Welcome to the first of an occasional appearance by my inner-megalomaniac.
There’s a reason why fantasy sports leagues are so popular. They not only give us a rooting interest in games we otherwise wouldn’t care about, they allow us to become the owners, managers, and coaches we think we are smarter than in the first place.
With the exception of some contests for predicting box office success over a given period of time, the movie business isn’t really structured for this kind of fantasy. So I’ve made up my own game called IF I RAN HOLLYWOOD, and it has only one rule: I run Hollywood. With that:
IF I RAN HOLLYWOOD … REMAKES WOULD BE FORBIDDEN
I doubt many artists say, “I will paint my own version of the ‘Mona Lisa’.” I doubt many novelists say, “I think ‘The Catcher in the Rye‘ needs to be rewritten.” And yet every year, filmmakers and studios say, “We should remake (insert film title here).” Imitation may be the sincerest form of flattery, but I have yet to find anything flattering about the awful 2008 remake of the classic 1951 film, The Day the Earth Stood Still.

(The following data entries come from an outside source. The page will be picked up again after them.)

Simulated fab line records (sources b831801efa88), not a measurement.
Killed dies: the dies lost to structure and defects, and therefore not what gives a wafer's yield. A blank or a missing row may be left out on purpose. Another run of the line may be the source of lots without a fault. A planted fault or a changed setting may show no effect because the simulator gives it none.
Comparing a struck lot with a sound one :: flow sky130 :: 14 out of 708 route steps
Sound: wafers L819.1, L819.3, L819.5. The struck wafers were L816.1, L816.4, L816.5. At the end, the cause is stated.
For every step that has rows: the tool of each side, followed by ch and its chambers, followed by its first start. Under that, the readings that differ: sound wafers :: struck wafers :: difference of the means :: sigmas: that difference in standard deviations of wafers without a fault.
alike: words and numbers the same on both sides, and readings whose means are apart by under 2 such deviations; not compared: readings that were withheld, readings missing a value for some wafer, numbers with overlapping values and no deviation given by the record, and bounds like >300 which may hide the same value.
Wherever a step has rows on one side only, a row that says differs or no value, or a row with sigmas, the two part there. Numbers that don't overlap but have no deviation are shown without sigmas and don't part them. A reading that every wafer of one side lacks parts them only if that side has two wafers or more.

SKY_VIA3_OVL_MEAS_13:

So many, if not most or all, original films are available on video. This provides anyone who has seen an original version a chance to revisit it and make unflattering comparisons. It also provides newcomers a chance to do the same. I can only hope that studios will learn from Disney’s recent success with the theatrical rerelease of The Lion King (albeit a lesson without the 3D) and look into rereleasing popular catalogue titles to tap the nostalgia and curiosity veins, and save a fortune in production costs.
IF I RAN HOLLYWOOD … SEQUELS WOULD BE FORBIDDEN
The movie sequel was born in 1916 with Fall of a Nation (the follow-up to Birth of a Nation), and utilized with great success in the 1930s and 1940s with film series like the Andy Hardy films, among others. It was then “legitimized” in the 1970s with The French Connection II, and perfected in the 1980s with an endless stream of numbered and Roman Numeral’d films (there are too many to list here, but let’s go with one of the worst, Grease 2).
The modern-day movie sequel has always been, and continues to be, a money-grab at best, and at worst, an effort in filmmaking that would be given an “F” in film school.
Hollywood already invented something that shows us characters who were made popular in an original installment and then placed in different situations in subsequent installments. It’s called episodic television.
Speaking of episodic television …
IF I RAN HOLLYWOOD … MOVIES BASED ON TV SHOWS WOULD BE FORBIDDEN
I have to wonder if, when some Hollywood creative type shows up at a pitch meeting, anyone ever says to him, “Larry, the TV show you want to base your movie on was cancelled 15 years ago. Ever consider why?”
It seems Larry never considers why. Regardless of the success of a TV show, in so many cases, the show has long been cancelled. At least with a sequel, the thing filmmakers are exploiting was recent and only about two hours long. To use a TV show as the basis for a film is to take something that had dozens – sometimes hundreds – of hours to develop characters, tell story lines, and run its course of popularity. And, in some cases, that same show was aired again and again through years of syndication.
As is the case with remakes and sequels, there is always the memory of the original to live up to … which is why I didn’t care how tight Jessica Simpson’s cut-offs were in 2005’s rip-off of TV’s The Dukes of Hazzard… she was no Catherine Bach. Still isn’t.
These ideas come with a price, of course. For the hundreds of bad remakes, sequels, and TV adaptations through which we must suffer, we still get gems like The Thomas Crown Affair (a remake better than the original), Aliens (a sequel better than the original), and The Fugitive (a movie better than the TV show it was based on). But those gems are too few and far between to justify suffering through so much junk.
Hollywood is, arguably, the global epicenter for creativity. They should prove it by being more creative.